And here's the really exciting part: Because all organic matter contains carbon, Klepper can make ethanol out of cellulose or any form of organic matter. This means the usual suspects such as corn, switchgrass, sugarcane, and miscanthus but also any waste product such as wood chips, paper pulp, cow manure, and even human waste. Municipal sewage has been tested already, as has hog manure. "We could double the ethanol output of the Mead facility," Klepper says. It's a big leap forward on the biohol trajectory, and it is right in front of us.

In back of Kergy's warehouse, workers are busy putting the finishing touches on a beautified and expanded version of his original thermal convertor. The new one is made out of lustrous red I-beams, shiny metal tanks and coils, bright blue metallic joints, and a porous metal-grating floor. The whole thing is 14 feet high, 40 feet long, and 25 feet wide and is capable of producing 15,000 gallons of ethanol a day. And the machine can be scaled for far more capacity.

I knew this technology has been around for a while, so I looked up Klepper's patents. After reading through the claims, it wasn't clear to me what differentiated Klepper's version from the patents that came before (although I did notice that the temperature was pretty low for a gasification). Sometimes it boils down to very subtle differences in the claims, so I wrote to Mr. Khosla asking for some information:

Hi Vinod,

Just finished reading the Wired essay. Of course I disagree with several of the things you wrote, but that isn't the purpose of this e-mail. What I am particularly interested in are the claims on "anaerobic thermal conversion." Some people have been calling this cellulosic ethanol, but that's really a misnomer because it is a completely different process. It is actually biomass gasification to produce syngas, a technology that has been around for at least 30 years. So it certainly isn't "the first anaerobic thermal conversion machine." Lots of people have done this, just not commercially. The technology for turning the resulting syngas into methanol, ethanol, or even diesel (via the Fischer-Tropsch reaction) has also been around for many years.

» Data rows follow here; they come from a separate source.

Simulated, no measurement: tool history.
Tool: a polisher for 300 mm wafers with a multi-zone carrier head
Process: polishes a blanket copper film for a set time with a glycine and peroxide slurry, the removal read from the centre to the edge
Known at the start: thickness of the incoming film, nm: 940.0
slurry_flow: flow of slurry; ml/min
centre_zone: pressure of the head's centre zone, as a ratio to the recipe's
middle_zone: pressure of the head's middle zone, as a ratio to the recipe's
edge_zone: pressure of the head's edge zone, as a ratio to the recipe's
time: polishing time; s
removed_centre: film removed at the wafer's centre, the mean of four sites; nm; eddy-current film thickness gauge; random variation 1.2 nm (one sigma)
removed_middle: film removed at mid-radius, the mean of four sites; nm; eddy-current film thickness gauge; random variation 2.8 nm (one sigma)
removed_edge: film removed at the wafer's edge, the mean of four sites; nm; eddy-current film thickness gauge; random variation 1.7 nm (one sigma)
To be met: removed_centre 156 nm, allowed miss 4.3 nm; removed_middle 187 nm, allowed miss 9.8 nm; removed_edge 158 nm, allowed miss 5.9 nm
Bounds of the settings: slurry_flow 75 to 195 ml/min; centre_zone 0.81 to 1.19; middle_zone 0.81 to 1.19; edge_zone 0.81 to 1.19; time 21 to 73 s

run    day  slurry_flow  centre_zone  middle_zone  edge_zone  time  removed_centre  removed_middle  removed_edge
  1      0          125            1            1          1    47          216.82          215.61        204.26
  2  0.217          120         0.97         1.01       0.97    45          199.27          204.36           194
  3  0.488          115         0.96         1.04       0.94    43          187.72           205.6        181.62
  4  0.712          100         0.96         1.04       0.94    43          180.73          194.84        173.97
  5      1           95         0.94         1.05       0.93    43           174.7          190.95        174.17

As I am sure you know, the reason this hasn't been done commercially before is the high capital costs per barrel of product. But I just did a patent search, and saw that Klepper has been issued a patent on the process. It just isn't clear to me what distinguishes his patent from those that came before. Do you know? I am not trying to downplay the invention; differences in patents are often very subtle. But I am trying to determine how his patent differs from all of the other biomass gasification patents.

I will say that I believe you are on the right track with biomass gasification. I have never had any concerns about this technology, and I believe that this is clearly the future. I just don't know if it will be commercially viable without subsidies or mandates, because it is much easier (and far less costly) to do the same process with natural gas (GTL). But it is certainly more efficient to gasify biomass than it is to ferment it. I think you will find that it would be far more efficient to turn the syngas into diesel, but you might lose out on the subsidies. I guess if the government accepts this process as cellulosic ethanol, then maybe they would accept that product as biodiesel (which would qualify for the subsidies).

Sincerely,

Robert Rapier

He responded, but on the topic of Kergy he wrote "I am not interested in public disclosure of what we are doing at Kergy at this stage. Hope you understand." Of course I wasn't asking for proprietary information; I just wanted to know what distinguished this patent from previous gasification patents.

Again, my purpose here is certainly not to denigrate those involved with Kergy. In fact, I think what they are doing is definitely a step in the right direction. But people should understand that this is not brand new technology, so they shouldn't think that the cellulosic ethanol problem has suddenly been resolved with a breakthrough. Biomass gasification certainly works, but it worked 20 years ago. It is just a capital-intensive process that has the problem of competing against lower cost (but unsustainable) gasification options. And with the news reports of sky-rocketing costs already having an impact on planned GTL projects, it is not clear that BTL will be able to compete for quite some time.